French #MeToo founder being sued for slander
The woman behind France’s answer to the #MeToo campaign said Thursday she was being sued for slander by the man she accused of lewd remarks in a post that triggered a deluge of similar harassment accounts.
Sandra Muller, a US-based French journalist, started the #balancetonporc (Squeal on your pig) movement in response to the wave of abuse allegations that toppled movie producer Harvey Weinstein. In a Twitter post on October 13, she told of how senior French TV executive Eric Brion had humiliated her, saying: “You have big breasts. You are my type of woman. I will make you orgasm all night.” The post led to an outpouring of tales of harassment and assault, which were hailed as ending a culture of permissiveness in France towards unwanted advances.
But on Thursday Muller said that after publicly apologising for his remarks, Brion had “changed tack” and decided to launch legal action against her. “I have been issued with a summons, in which Mr Brion demands 50,000 euros in damages for defamation, the publishing of the ruling and 10,000 euros in legal fees,” she wrote in a Facebook post.
A defiant Muller, who was listed among the “silence breakers” named by Time magazine as Person of the Year in 2017, said she would “see this fight through to the end”. “#balancetonporc has allowed victims to make their voices heard and shed light on a real societal problem that remains taboo,” she said. “I hope the trial will provide an opportunity to have a real debate about how to combat sexual harassment,” she said, accusing Brion of “trying to silence me”.

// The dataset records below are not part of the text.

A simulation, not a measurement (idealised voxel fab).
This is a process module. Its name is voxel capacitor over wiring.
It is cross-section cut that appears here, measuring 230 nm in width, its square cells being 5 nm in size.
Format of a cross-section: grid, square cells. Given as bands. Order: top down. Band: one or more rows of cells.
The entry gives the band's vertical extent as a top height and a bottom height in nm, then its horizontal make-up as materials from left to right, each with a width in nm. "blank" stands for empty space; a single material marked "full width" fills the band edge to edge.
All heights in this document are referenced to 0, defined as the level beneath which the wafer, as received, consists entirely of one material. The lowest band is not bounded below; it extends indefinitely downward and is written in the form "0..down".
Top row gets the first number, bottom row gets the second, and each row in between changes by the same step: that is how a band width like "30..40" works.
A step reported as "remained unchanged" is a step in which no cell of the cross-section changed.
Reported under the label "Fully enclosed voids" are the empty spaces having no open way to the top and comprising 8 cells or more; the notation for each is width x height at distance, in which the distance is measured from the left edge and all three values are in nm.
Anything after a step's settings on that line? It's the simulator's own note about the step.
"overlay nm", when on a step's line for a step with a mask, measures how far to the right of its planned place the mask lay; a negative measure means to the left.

Her lawyer Alexis Guedj said that Brion had filed a court summons for defamation in Paris on January 10, but a hearing date has yet to be set.
‘Court of social media’
In an opinion article in Le Monde newspaper on December 30, Brion admitted making “inappropriate remarks to Sandra Muller” at a cocktail party. “I fancied her. I told her so, in a heavyhanded manner,” he said, offering an apology.
But he also accused Muller of “deliberately creating ambiguity about what happened” by accusing him in a call to name and shame workplace tormentors, and by linking it to the response to the Weinstein affair. Insisting he had never worked with Muller, Brion said: “The personal and professional consequences of this conflation of heavyhanded flirting and sexual harassment ‘in the workplace’ were very serious and damaging.”
Brion said he had received insults over the incident and found it “nearly impossible” to find work as a result of Muller’s tweets. He added he would have “much preferred” to be tried by a court instead of by the “court of social media”.